(373j) Polymeric Membranes in silico: Perspectives on Binary Separations and Sorbate Swelling | AIChE

(373j) Polymeric Membranes in silico: Perspectives on Binary Separations and Sorbate Swelling

Authors 

Anstine, D. - Presenter, University of Florida
Demidov, A., University of Florida
Mendez, N., University of Florida
Morgan, W., University of Florida
Colina, C., University of Florida
Microporous polymers are a steadily expanding class of adsorbent materials with promising applications for chemical storage, separation, and catalysis. In particular, polymers of intrinsic microporosity (PIMs) are an attractive family of adsorbent polymers that exhibit remarkable permeability while maintaining relatively high species selectivity. This work demonstrates the use of molecular simulations as an approach to explore the material design/performance space of PIMs for chemical separations of multi-component mixtures, which is essential to designing membrane materials for “real” applications where gas feeds contain numerous distinct components and impurities. In silico characterization tools are applied to study the amorphous PIM structures at an atomistic level of detail that would otherwise be difficult to obtain experimentally. Furthermore, to predict adsorption properties a combined Monte Carlo and molecular dynamics (MC/MD) simulation approach is used, which is an improved simulation technique that accounts for adsorbate-induced polymer chain mobility.

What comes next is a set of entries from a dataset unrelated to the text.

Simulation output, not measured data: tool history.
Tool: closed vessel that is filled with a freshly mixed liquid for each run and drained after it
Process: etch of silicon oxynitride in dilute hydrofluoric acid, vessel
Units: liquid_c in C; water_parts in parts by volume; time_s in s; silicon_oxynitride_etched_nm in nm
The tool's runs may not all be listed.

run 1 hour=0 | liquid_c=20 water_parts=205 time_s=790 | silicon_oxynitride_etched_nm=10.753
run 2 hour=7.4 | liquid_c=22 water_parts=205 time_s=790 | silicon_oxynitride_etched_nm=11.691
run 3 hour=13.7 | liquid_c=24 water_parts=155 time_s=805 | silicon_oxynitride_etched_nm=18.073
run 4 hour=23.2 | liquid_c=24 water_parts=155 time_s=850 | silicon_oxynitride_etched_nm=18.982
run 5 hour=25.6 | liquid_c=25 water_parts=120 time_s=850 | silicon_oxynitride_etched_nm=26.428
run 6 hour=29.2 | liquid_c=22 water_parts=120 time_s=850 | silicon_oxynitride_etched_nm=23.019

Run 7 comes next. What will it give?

Through implementation of these approaches, this work seeks to provide detailed insight into three cases: 1) The evolution of model PIMs porous structure throughout the adsorption isotherm 2) simulated predictions of binary adsorption 3) the effect of chemical modification on membrane properties. In the first case the expansion of fractional free volume, broadening of the pore size distribution, and variation in accessible surface area is explored as a function of adsorbate single-component and mixture diversity. Regarding the second case, a matrix of diverse binary mixture selectivity values are produced alongside an array of 2-component isotherms that are used to describe the preferential adsorbate-adsorbent interactions with the PIM frameworks. Finally, in the interest of materials discovery, an SO2 modified variant of PIM-1 is studied and its effect on enhancing adsorption selectivity, plasticization resistance, and porous character is examined. Overall, the work reported highlights the progress we have made towards understanding multi-component adsorption physics at an atomistic level of detail via a combination of MC/MD and in silico microporous material characterization. By directly simulating multi-component adsorption in a computational workflow that accounts for membrane swelling/plasticization we demonstrate that molecular simulations can be exploited to conceive new membrane materials with tailored uptake, selectivity, and/or swelling resistance for a specific diversity of adsorbate mixtures.